Toilet Paper in Tax Law:

A 1929 Case Study

Background: This case was forwarded to me by a Law Professor who specializes in tax law. The fact that a British tax teacher that he had worked with had told him about it, leads us to suspect that it is a pretty significant precedent in British tax law.

Aside from the significance to a museum such as this, it offers some insights into business and tax practices of its day. Consider that Andrew Rutledge made his living in 1920 as a money lender, running a cinema (I'd have to assume silent films) and any other business opportunities that arose. While toilet paper was first produced on rolls in 1871, it didn't become "popular" until the 1900s. As you read this case, you might wonder how life would be different if the court hadn't decided that Andrew's purchase of a million rolls of toilet paper was an adventure. I also wonder what movie was featured at his cinema at the time of this transaction.

                           14 Tax Cas 490, (1929) Sc 379
                            HEARING-DATES: 8 MARCH 1929
                                    8 MARCH 1929
(490) Income Tax, Schedule D - Excess Profits Duty - Trade - Adventure in the nature of trade - Isolated transaction.

The Appellant was a money-lender who was also in 1920 interested in a cinema company. He had since that time been interested in various businesses. Being in Berlin in 1920 on business connected with the cinema company, he was offered an opportunity of purchasing very cheaply a large quantity of paper. He effected the purchase and, within a short time after his return to this country, sold the whole consignment to one person at a considerable profit.

Held, that the profits in question were liable to assessment to Income Tax, Schedule D, and to Excess Profits Duty as being profits of an adventure in the nature of trade.

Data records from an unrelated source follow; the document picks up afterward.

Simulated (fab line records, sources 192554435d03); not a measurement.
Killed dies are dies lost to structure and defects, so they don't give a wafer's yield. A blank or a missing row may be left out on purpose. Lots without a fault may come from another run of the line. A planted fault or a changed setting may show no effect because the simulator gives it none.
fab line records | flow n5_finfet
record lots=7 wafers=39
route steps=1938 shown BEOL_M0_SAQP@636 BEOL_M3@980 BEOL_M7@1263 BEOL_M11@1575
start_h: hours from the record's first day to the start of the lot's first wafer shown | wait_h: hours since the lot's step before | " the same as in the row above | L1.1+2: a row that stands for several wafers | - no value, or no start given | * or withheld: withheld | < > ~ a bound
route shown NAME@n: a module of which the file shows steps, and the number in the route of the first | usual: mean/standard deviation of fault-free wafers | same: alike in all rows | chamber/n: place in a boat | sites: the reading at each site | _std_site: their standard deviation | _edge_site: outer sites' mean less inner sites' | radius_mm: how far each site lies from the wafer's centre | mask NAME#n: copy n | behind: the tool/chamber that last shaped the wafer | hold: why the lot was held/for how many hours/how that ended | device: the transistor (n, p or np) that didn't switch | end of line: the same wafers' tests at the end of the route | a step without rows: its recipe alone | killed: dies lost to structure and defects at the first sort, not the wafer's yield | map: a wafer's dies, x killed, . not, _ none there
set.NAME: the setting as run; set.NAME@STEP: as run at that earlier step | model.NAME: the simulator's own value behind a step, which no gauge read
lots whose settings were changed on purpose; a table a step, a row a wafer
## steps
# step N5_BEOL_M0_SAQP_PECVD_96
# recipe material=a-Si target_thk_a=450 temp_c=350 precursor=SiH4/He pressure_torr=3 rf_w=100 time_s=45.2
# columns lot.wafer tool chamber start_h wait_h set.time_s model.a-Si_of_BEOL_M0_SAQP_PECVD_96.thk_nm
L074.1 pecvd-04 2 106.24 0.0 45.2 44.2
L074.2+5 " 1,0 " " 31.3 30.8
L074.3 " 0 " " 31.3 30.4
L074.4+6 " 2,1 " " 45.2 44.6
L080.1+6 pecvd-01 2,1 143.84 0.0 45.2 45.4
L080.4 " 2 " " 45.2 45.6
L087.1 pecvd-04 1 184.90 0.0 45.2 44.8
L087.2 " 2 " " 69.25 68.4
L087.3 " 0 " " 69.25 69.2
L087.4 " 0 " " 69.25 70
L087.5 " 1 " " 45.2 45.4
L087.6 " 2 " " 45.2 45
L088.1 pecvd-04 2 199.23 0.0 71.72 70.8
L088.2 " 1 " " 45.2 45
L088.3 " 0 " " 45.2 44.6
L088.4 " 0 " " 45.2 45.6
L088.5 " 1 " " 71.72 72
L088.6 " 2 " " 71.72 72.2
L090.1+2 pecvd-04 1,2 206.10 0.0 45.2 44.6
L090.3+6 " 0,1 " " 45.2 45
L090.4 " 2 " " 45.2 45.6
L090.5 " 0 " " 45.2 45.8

CASE. At a meeting of the Commissioners for the general purposes of the Income Tax Acts for the Lower Ward of the county of Lanark, held at Glasgow on the 7th day of February, 1926, Andrew Henderson Rutledge (hereinafter referred to as the Appellant) appealed against an additional first assessment to Income Tax on the sum of L11,000 for the year ended 5th April, 1921, made upon him -under Schedule n of the Income Tax Acts in respect of profits made by him in speculation in toilet paper, and an assessment to Excess Profits Duty for the two months ended September, 1920, on the sum of L10,857.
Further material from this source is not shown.